Published On: Mon, Mar 5th, 2018

When an Immigrant, a Black Man, and a Woman are Nominated for Best Director, Everyone Wins

Guillermo del Toro won the Academy Award for Best Director for his film, The Shape of Water, which also just won Best Picture. It is a gorgeous and unique fairy tale that centers a female character with a disability (who isn’t played by one, but…). While I totally enjoyed that movie, I was pulling for someone else in the director’s race specifically. Still, I’m trying to remember the fact that this unique crop of nominees is pretty astounding in the first place.
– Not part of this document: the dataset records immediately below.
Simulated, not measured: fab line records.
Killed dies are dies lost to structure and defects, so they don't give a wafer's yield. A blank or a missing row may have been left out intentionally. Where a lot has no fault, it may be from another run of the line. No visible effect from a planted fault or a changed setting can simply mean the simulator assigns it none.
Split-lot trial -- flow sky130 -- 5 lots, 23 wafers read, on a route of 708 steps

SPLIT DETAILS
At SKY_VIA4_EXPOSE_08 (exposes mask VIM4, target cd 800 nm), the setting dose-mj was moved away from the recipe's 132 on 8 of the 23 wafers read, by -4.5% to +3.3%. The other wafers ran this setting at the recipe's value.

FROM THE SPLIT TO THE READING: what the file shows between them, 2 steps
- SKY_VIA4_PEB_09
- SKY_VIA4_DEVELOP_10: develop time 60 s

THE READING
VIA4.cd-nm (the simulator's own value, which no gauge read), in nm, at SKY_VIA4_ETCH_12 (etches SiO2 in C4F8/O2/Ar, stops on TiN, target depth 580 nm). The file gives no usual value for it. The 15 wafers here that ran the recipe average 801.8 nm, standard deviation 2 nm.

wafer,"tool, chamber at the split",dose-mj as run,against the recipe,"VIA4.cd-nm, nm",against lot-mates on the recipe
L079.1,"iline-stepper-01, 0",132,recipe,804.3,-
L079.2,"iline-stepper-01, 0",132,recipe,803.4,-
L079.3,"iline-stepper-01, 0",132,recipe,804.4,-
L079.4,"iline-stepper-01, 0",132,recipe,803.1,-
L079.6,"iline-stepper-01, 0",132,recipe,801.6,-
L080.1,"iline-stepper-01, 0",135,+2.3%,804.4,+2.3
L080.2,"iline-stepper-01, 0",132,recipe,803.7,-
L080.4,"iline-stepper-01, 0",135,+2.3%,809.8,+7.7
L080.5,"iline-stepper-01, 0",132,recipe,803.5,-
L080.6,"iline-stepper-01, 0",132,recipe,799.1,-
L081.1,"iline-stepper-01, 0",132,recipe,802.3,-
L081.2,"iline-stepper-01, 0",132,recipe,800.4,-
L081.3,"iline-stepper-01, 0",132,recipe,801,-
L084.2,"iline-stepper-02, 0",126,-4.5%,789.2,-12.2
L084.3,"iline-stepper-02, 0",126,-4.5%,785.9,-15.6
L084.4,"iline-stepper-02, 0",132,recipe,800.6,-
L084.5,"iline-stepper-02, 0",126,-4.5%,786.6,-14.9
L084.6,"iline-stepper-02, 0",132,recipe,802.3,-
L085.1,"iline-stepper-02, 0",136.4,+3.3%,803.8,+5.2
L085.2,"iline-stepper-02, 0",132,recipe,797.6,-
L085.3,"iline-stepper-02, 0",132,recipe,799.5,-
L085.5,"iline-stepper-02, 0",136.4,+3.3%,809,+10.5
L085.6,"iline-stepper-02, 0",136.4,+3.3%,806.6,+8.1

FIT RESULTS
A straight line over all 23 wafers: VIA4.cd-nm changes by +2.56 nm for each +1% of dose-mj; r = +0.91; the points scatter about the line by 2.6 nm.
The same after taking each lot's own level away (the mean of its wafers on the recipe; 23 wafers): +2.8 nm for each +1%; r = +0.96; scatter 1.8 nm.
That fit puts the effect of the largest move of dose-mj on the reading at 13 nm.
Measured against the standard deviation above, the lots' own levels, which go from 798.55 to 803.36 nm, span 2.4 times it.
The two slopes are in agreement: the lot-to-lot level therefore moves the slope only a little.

I was really pulling for Greta Gerwig in this category. I wanted Jordan Peele for Best Screenplay (score!) and I think that Get Out deserves Best Picture, but Lady Bird does an amazing job at evoking a very particular feeling, a class-based, gender-based feeling that rarely gets shared, and is the type of quiet, low-key story that often gets dismissed, because you have to be loud to be considered important.

As Lady Bird herself says in the film, “Lots of things can be sad. It doesn’t all have to be war.”

Still, del Toro is riding that Latinx representation wave, and that is an area that is hugely in need of increased inclusion. Check out his beautiful and sweet speech above.

Bonus points for Emma Stone introducing “four men and Greta Gerwig.” Zing!

While I’m disappointed that neither Get Out nor Lady Bird took home their biggest prizes, I’m glad that they were beat out by someone for whom winning an Oscar is also an important moment for a marginalized community, and the fact that Guillermo del Toro, Jordan Peele, and Greta Gerwig were all nominated in the same categories means there’s hope for the Academy yet.